Diego Abeloos/Town Crier
Megan Satterlee, with her son Wardin and husband Clay, is sworn in as mayor of Los Altos.

The Los Altos City Council Nov. 26 voted unanimously to return Councilwoman Megan Satterlee to a role she’s held before – mayor.

Satterlee, who previously served as mayor in 2009, took the seat occupied by Councilman Jarrett Fishpaw the past year. Satterlee then nominated Councilwoman Jan Pepper as the city’s new mayor pro tem.

Following tradition, Fishpaw and Satterlee presented each other with engraved medals. Fishpaw – who at 25 became the city’s youngest mayor a year ago – handed Satterlee the key to the city, telling her jokingly that it “didn’t fit on my key ring.”

With son Wardin accompanying her on the dais, Satterlee thanked her husband and fellow councilmembers for their support and pledged to run “efficient and effective” council meetings. She also called for open dialogue with the public and creating an atmosphere “where councilmembers are open to each other’s ideas and where we move forward (on areas) where we have common agendas.”

Satterlee later told the Town Crier that she sees the council’s annual retreat, scheduled Dec. 14, as the initial opportunity to discuss and formulate common goals and objectives for the city in 2014.

“A member of the public said to me today, ‘Don’t try to do everything poorly. Try and do a couple of things well,’” Satterlee said. “So the question we’ll have to answer on the 14th is: Are there a couple of things we all want to do well or are we spreading ourselves thin because our interests are spread thin?”

Satterlee noted that this year’s retreat would likely be a two-part process that includes the use of an outside facilitator. While the council is slated to discuss a host of pressing city issues and formulate its 2014 goals, it will also spend time during the daylong session “gaining a better understanding of each other’s styles so that, again, we can collaborate more effectively and efficiently,” she said.

She also noted a personal focus on transportation issues “in the broadest possible sense,” citing safety issues for cyclists, pedestrians and motorists, as well as traffic-calming and congestion concerns in some parts of the city.

Reflecting on his year as mayor, Fishpaw noted that while the functions are ceremonial in nature, being at the helm of a city presented a “learning curve” and left him with a deeper appreciation for the role overall.

“It is challenging sometimes, because there are expectations that people have that the mayor can fix, change or do anything,” he said. “That’s really not the case – you’re always working with the rest of your council to build consensus.”

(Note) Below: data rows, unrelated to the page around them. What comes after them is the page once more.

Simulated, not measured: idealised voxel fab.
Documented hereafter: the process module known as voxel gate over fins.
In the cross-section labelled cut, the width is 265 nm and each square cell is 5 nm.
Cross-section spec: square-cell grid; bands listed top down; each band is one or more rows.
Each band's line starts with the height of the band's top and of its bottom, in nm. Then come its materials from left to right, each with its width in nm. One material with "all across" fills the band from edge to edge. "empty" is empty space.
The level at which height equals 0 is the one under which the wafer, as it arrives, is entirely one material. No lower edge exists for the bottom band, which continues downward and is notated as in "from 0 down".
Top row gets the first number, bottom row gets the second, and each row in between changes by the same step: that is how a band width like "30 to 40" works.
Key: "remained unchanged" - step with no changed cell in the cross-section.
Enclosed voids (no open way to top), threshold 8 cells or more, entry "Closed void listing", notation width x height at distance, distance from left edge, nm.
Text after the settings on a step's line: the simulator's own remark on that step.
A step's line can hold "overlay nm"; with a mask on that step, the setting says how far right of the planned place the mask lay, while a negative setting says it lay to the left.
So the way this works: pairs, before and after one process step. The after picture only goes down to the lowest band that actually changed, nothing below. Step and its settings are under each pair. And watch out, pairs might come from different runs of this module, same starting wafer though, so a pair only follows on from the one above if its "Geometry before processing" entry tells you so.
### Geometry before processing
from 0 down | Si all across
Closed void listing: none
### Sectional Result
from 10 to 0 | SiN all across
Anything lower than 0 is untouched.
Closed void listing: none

Pepper, meanwhile, told those in attendance that she remains committed to the principles she set forth during her election campaign in 2012. She pointed specifically to her commitment to transparent and inclusive governance, open and respectful dialogue with residents and environmental sustainability.

Like Satterlee, Pepper said the council’s upcoming retreat could serve as an opportunity to set a collaborative tone for the upcoming year.

“We’ve worked together for a year now, so we know each other a little better,” she said. “Hopefully, we can really coalesce as a group and figure out how to get some things done together.”